Tuesday, May 22, 2012
Time for Justin Upton to start dominating
By David Schoenfield
Who is Justin Upton?
Is he a good player? An All-Star right fielder? A guy who will be mentioned high on MVP ballots during his good seasons? Or is he going to be that superduperstar?
Upton teased us when he reached the majors at age 19 in 2007. In 2008, spending most of the season at age 20, he tantalized us with his talent, posting an .817 OPS and hitting 15 home runs. In 2009, he hit .300 with 26 home runs and looked like a guy who could become the best player in baseball ... or close to it.
He had a terrific season in 2011, hitting .289 with 31 home runs, leading the Arizona Diamondbacks to the NL West title and finishing fourth in the MVP vote.
And yet ... this is unfair, I admit ... I'm left wanting more. It's the curse of potential, I suppose, the burden of being so good when so young. Hall of Famer Eddie Mathews hit 47 home runs when he was 21 and spent the rest of his career trying to match that. Even though he became one of the greatest third basemen of all time, while still active many viewed Mathews a disappointment, viewing him through that age-21 lens.
I find myself doing the same thing with Upton. His batting line in 2009 was .300/.366/.532; in 2011, .289/.369/.529. Nothing wrong with that, of course, but we generally expect improvement from age 21 to age 23. Maybe a few more walks, a little more power. Upton, while terrific, was essentially the same player at the plate.
Entering 2012, the question still hovered out there: Could he get better? Could he put up a Matt Kemp-Ryan Braun type of season?
Then he suffered a nagging thumb injury and didn't homer or drive in a run in his first 13 games. Upton hit his third homer on May 2, but then went another 13 games without a home run while driving in just two runs, before finally snapping out of that slump with a game-winning homer off Colorado's Rafael Betancourt last week.
One problem plaguing Upton has been called third strikes -- he's taken 20 of them, which leads the majors. He struck out looking 35 times last season. Maybe the thumb is still bothering him, and he's tried to compensate by drawing more walks -- his walk rate is up 3 percent and he's swinging at fewer pitchers outside the strike zone. Maybe that approach means the home runs will start coming in bunches.

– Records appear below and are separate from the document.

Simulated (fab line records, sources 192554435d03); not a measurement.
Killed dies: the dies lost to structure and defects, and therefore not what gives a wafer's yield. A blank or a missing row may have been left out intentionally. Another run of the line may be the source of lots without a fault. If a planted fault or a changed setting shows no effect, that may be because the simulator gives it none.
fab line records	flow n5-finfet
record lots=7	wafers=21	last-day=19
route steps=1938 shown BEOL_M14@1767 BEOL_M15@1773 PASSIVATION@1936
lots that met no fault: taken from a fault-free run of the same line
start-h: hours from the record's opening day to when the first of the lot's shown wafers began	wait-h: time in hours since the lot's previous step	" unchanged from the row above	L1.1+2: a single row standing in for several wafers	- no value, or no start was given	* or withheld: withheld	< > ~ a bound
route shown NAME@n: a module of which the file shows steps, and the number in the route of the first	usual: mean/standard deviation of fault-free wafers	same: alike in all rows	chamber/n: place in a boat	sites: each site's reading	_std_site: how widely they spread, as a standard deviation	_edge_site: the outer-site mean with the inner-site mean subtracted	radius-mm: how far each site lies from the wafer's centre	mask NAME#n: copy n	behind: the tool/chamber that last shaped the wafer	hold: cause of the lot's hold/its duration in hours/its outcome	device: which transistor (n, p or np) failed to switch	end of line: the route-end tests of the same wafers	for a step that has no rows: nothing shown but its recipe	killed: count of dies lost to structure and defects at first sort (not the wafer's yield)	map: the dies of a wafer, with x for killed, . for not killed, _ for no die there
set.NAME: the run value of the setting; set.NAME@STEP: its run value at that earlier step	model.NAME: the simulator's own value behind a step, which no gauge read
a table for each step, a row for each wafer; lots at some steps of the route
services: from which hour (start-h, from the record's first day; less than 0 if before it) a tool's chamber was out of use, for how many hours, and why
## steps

Or maybe he's just in a funk. His teammates certainly are.
Arizona is 19-24 after losing 6-1 to the Dodgers on Monday night, putting the D-backs 10.5 games behind the Dodgers already. The D-backs are ninth in the NL in runs scored, 12th in home runs, ninth in OPS. Other than Chris Young, who just returned from a DL stint, most of the Diamondbacks are struggling. Cleanup hitter Miguel Montero has two home runs. First baseman Paul Goldschmidt has just two bombs as well. Third baseman Ryan Roberts is hitting .227 with two home runs and a .288 OBP. Willie Bloomquist is Willie Bloomquist. Upton is hitting .235/.344/.353.
It's certainly an offense desperately in need of Upton to get hot. They need him to go on a tear like last June and July, when he hit .355/.424/.636 from May 30 through Aug. 2. He's the guy this offense feeds off of. He's what Kemp is to the Dodgers or Joey Votto is to the Reds.
So ... who is Justin Upton? Is he the guy who can carry an offense? Is he great player capable of an MVP season? Or is he an MVP player?